In this article, we’ll look at the new Type Provider feature in F# 3.0, describe what they are, how they are useful, and how to use them. F# 3.0 is available as part of Visual Studio 2012 Professional or higher. You can also download the F# Tools extension for Visual Studio 2012 Express for Web to give F# and type providers a try.
Motivation
One pain point that developers frequently experience in any language is the need to write repetitive boilerplate code. For example, when building a .NET application that accesses data from several tables in a database, the code that’s used to map columns of a table to fields of a class may need to be repeated.

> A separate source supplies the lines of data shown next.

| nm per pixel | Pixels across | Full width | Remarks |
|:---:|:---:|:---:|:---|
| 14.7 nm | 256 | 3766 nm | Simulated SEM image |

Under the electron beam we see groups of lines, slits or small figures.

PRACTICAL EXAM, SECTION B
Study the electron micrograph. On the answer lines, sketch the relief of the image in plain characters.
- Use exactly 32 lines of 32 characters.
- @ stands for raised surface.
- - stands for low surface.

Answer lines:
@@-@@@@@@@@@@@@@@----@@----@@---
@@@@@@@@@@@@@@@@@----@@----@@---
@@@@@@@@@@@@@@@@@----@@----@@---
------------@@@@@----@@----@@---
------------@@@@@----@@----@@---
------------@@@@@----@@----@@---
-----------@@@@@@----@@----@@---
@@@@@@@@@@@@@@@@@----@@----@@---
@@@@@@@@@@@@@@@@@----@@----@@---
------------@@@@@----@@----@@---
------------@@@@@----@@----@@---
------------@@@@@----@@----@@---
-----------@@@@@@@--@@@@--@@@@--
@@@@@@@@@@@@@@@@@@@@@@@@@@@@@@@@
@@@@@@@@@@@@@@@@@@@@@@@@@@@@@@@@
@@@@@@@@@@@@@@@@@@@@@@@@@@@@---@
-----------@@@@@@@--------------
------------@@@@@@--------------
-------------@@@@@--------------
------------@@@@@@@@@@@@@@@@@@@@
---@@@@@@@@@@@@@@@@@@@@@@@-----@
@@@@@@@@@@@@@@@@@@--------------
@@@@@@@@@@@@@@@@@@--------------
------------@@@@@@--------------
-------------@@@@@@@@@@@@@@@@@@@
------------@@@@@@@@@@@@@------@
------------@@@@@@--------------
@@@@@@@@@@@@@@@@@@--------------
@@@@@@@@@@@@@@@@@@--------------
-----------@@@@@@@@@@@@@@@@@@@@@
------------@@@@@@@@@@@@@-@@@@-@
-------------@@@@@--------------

One of the most popular approaches for dealing with this is code generation—using an application that takes configuration information as input and produces source code as output. Some languages, like C#, have even added specific features such as partial classes to make working with generated code easier.
There are several advantages to code generation when compared to writing boilerplate code by hand:
- Code generation allows developers to save significant amounts of time by writing less code.
- Code generation prevents copy and paste errors that can occur when code is manually duplicated.
- For common problems, such as accessing a database, a code generator can be written and maintained by a single implementer and used by individuals across many organizations. For instance, Microsoft has implemented several code generators for .NET, such as the sqlmetal command line tool for generating code for LINQ to SQL.
- Code generators can be built into IDE extensions that provide easy-to-use design-time experiences. For instance, Visual Studio contains designers for LINQ to Entities that make it easy to specify various mapping details.
These advantages have made code generators a well-understood tool for developing applications using languages such as C#. However, there are several drawbacks of code generators:
- The intrusiveness of code generation may outweigh the benefits for small schemas, where hand generated mappings may suffice.
- Code generation is explicitly a two-step process, in that the code must be generated before it can be used.
- Code generators are extra-linguistic—they require using a tool external to the programming language being used. This forces switching back and forth between running the code generator and developing your code.
- Code generators only work when the schemas they represent are of a small size. They do not scale up well to scenarios where thousands of types might be needed.
- Since code generators are usually manually invoked outside of the build process, generated code can easily get out of sync with the source from which it was generated. This could delay errors due to obvious mismatches until runtime even though they could have been identified at compile time.
These drawbacks apply regardless of language, but in F# they may feel particularly acute since they interfere with F#’s emphasis on an interactive development style. One common alternative to code generation is dynamic binding, which provides a streamlined approach at the cost of type safety and tooling such as IntelliSense. The design of F# 3.0’s Type Provider mechanism achieves the best of both worlds, avoiding the downsides listed above while keeping the productivity benefits of code generation.
Type Providers
So, what is it then? In short, a type provider is a component which exposes metadata to the F# compiler so that it is visible as .NET types, methods, and properties. The type provider also provides information that allows the compiler to resolve calls to those provided types and members into corresponding calls to regular .NET members. The type provider is invoked during compilation, and the provider can be parameterized based on configuration information such as a database connection string, a web service endpoint, or a file location.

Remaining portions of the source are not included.